Memoization takes away the fear for repetition that is something to mind for in LL(k).

In the strategy of TatSu, PackCC, and other PEG parsers, the parts of interest in each rule would be named so they are readily accessible to the semantic actions, without having to generate a CST, or having to access them by position in the rule (something that changes even with minor changes in the rules.

arglist: (
              k=kwparams
            | p=params ',' k= kwparams
            | p=params
        ) [',']
{ return ArglistAST(p, k) } # <- this is a semantic action

note: In future examples I’ll try to use standard PEG syntax for grammars (although TatSu uses extended-extended-BNF) to avoid confusions over their meaning.

I worked backwards. The Python parser that the bootstrap/make process generates must be C-libpython, because it must integrate with the the parsing infrastructure (specially AST), and the expectation is that it be comparably performant to the current one.

There are only a few PEG->C parser generators, and PackCC offers exactly what’s needed, except that it’s an abandoned project, by an author I haven’t been able to get hold of, and something I haven’t tested. With an MIT-license, I think that testing would clear the risks.

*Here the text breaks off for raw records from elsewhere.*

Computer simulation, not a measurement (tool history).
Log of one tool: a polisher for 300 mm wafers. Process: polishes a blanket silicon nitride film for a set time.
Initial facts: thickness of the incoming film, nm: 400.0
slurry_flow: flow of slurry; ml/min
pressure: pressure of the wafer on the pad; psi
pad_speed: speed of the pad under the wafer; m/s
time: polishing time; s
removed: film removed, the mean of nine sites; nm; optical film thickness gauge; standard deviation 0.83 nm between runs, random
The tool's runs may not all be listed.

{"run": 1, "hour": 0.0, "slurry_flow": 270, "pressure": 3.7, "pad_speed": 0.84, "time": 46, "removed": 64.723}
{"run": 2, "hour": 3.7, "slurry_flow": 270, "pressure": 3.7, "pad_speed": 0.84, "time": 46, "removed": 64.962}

A better known PEG parser generator is peg (installable in Ubuntu), and I’m sure the researchers that meet at the PEG group at MIT would help with knowledge and/or tools.

At this stage it is all about feasibility:

  1. Can a PEG grammar for Python meet the comitter’s/board criteria for clarity and power?
  2. Can a PEG->C parser generator generate a parser that is performant, well integrated into CPython, and generates ASTs directly?

If that succeeds, the pieces can be replaced by other existing ones, or ones created anew.

You answered your own question :slight_smile:

I don’t know pgen, and found it complicated, but LL(k) is LL(k), same algorithms, and parser generators like ANTLR can deal with LL(*) generating Python or C. But ANTLR is in Java, so it cannot be brought into the bootstrap. There should be other tools around, but I haven researched them.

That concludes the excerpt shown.